But radio was no TV. Radio was about hearing. TV was like a whole new, artificial world of hearing AND seeing.

The rate of change, accelerating in the TV age, has exponentially accelerated and intensified with the coming of the electr(on)ic internet, 21st-century version.

A few years ago, I undertook a writing project to express some of the angst of the boomer generation that I grew up in.

Because I had graduated from high school and then entered college in 1969, my novel, King of Soul,  turned out to be mainly about the elephant-in-the-room issue of my g -generation's historical  era—the Vietnam war.

But that war was far from being the only issue that we Americans had to deal with.


In struggling to depict—and even to somehow reconcile—the great divide between them that went and us who did not go to Vietnam, I embarked on a research project to learn how the Vietnam war had started and how it escalated to become such an overarching generational crisis. My g-generation was torn apart because of what all took place over there as a result of our tragic illusion.  We thought we could, with our high-tech way of doing things, show a country of undeveloped farmers how to expel the communists.

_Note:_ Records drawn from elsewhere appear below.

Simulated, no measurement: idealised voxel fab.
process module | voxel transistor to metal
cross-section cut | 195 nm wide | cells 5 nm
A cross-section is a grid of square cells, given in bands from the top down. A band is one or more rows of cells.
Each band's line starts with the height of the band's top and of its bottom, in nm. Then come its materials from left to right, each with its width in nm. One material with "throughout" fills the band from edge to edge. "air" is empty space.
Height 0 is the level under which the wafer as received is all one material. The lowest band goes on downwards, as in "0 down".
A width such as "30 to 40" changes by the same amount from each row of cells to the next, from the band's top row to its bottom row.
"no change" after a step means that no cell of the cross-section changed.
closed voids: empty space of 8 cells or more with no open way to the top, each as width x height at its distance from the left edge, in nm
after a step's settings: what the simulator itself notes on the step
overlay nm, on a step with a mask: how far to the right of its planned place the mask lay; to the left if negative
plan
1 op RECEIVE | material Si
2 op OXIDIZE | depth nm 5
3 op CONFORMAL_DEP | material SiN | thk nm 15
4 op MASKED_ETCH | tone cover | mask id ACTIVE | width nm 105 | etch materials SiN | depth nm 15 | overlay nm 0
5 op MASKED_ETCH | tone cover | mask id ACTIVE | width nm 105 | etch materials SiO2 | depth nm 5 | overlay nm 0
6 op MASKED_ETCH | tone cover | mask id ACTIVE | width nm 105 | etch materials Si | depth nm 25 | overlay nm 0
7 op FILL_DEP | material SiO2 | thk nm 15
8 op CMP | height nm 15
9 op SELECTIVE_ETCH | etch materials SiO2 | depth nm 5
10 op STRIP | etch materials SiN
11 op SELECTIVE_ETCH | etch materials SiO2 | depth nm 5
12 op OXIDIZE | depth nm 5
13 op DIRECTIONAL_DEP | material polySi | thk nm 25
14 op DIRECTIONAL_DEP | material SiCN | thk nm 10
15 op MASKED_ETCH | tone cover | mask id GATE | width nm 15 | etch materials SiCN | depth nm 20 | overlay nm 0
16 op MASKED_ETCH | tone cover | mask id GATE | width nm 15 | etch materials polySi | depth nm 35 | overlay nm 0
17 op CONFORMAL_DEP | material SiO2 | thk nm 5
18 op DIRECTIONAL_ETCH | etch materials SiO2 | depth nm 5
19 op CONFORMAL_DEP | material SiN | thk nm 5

We learned a very hard lesson. It was tragic, what happened. 

While the world had worked a certain way during the Big War, when we ran the Nazis back into their holes, something had sure as hell changed by the 1960’s.

The old tactics of massive military push against jungle guerrillas did not work.

Meanwhile back at the ranch, the kids didn’t wanna have to go over there and do Lyndon’s dirty work.

The anti-war movement’s seemingly sudden organizational strength in 1967 was no mere happenstance. Those activists who devised a widespread effective resistance against the war had learned the hard facts of life from a previous protest movement—the Civil Rights movement.

It took a while for the anti-war movement to get its act together. But when they finally did, it was because of a hard lesson that had been learned by black folks down in dixie.

In the Freedom Summer of 1964, a widespread collection of honky activist youth suddenly showed up down in the Segregated South to help the black folk get organized for voting and organizing real societal change. There in the historical shadow of the old defeated, slave-slappin’ South, wide-eyed yankee students got a fierce reality check. Their rose-colored glasses were left broken on the blood-stained grounds of Georgia, Alabama and Mississippi, when they saw what violence and oppression the racist Establishment was inflicting on people of color.

Right here in Amerika, it was. Land of the free? and home of the brave!

A wake-up call it was. Based on what them wide-eyed college kids from up Nawth encountered when they got down here, they got a severe reality check. Stopping the war in Vietnam  would be no walk in the park. There was bad shit going down right here in the good ole USA, just like in the rice paddies of Vietnam.

If the peaceniks wanted to get us out of Vietnam, they would have to get organized, and maybe even pick up some heavier-duty tactics . . . civil disobedience.

Meanwhile, there were a few blacks who were doing alright. Sam Cooke was one of them.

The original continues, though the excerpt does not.